How to integrate Amazon S3 with the Denodo Platform

Applies to: Denodo 7.0 , Denodo 6.0 , Denodo 5.5
Last modified on: 05 Jul 2018
Tags: Amazon S3 XML data sources DF data sources

Download document

Introduction

Amazon Simple Storage Service (Amazon S3), is a service that provides to developers and IT teams a secure, durable and highly-scalable object storage.

Amazon S3 stores data as objects within resources called "buckets”. It is possible to store as many objects as needed within a bucket. As well as write, read, and delete objects in a bucket.

There are several ways to integrate this service. The AWS Management Console provides a web-based interface for accessing and managing all available Amazon S3 resources. Programmatic access to Amazon S3 is enabled by the AWS SDKs and the AWS SDK Mobile. In addition, Amazon S3 provides a full REST API which will be the studied feature in this document.

In addition, HDFS Custom Wrappers available at the Support Site also support S3 routes, so they can be used to access directly data in S3.

How to connect to AWS S3 from Denodo?

Summary of options

  1. (Recommended) HDFS Custom Wrappers available at the Denodo Support Site are able to access delimited files, as well as non-standard files (Avro, Map files, Sequence files) stored in HDFS and AWS S3. This option allows to access delimited files (CSV), Avro, Map files, Sequence files and Parquet files. Any other file format stored in S3, such as JSON or XML can’t be accessed through this custom wrappers.

  1. Through Amazon S3 REST API. This option allows to access file types not supported by the HDFS Custom Wrappers, such as JSON or XML. On the other hand, this method is more manual as Amazon S3 REST API has a proprietary authentication schema that must be provided in a Authentication Header

Authorization: AWS AWSAccessKeyId:Signature

This document is describes the way to access file types not supported by the HDFS Custom Wrappers, such as JSON or XML, through the Amazon S3 REST API.

Amazon S3 REST API

In this section, we will introduce the Amazon S3 REST API and describe some of its most useful features.

Requests to Amazon S3 can be authenticated or anonymous. In case authenticated requests are used, credentials will be required so AWS can authenticate the requests. When making a REST API call a signature has to be created using the user credentials and then included in the request. Being correctly authenticated is not enough to access to an Amazon S3 resource, the user still needs to have enough permissions on the resource to access.

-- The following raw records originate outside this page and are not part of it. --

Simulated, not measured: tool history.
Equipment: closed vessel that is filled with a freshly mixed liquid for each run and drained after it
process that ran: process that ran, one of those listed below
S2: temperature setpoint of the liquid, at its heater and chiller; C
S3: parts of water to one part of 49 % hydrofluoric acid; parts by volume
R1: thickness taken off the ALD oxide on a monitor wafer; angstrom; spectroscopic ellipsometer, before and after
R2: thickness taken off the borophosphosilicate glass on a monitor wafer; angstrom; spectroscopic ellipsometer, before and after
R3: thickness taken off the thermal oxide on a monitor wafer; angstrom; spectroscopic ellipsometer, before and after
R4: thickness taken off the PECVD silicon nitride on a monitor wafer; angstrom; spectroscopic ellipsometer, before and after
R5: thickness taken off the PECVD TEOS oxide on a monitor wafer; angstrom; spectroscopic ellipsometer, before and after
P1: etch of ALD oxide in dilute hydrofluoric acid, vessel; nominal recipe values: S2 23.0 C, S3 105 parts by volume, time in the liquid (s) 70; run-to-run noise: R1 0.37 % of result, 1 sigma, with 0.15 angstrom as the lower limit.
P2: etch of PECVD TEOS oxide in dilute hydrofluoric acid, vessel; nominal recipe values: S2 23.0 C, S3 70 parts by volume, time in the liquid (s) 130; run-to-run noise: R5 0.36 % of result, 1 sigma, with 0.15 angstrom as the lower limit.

In the following sections we will describe some of the main requirements for authenticated request and two of the most important authenticated Amazon S3 REST API methods: “Get Bucket” and “Get Object”.

For more information about the REST API, see the API Reference for Amazon S3.

Authenticated requests requirements.

Authentication requirements.

Authenticated requests in Amazon S3 need to send authentication information in order to be performed. This section introduces request authentication with the “AWS Signature version 4” algorithm.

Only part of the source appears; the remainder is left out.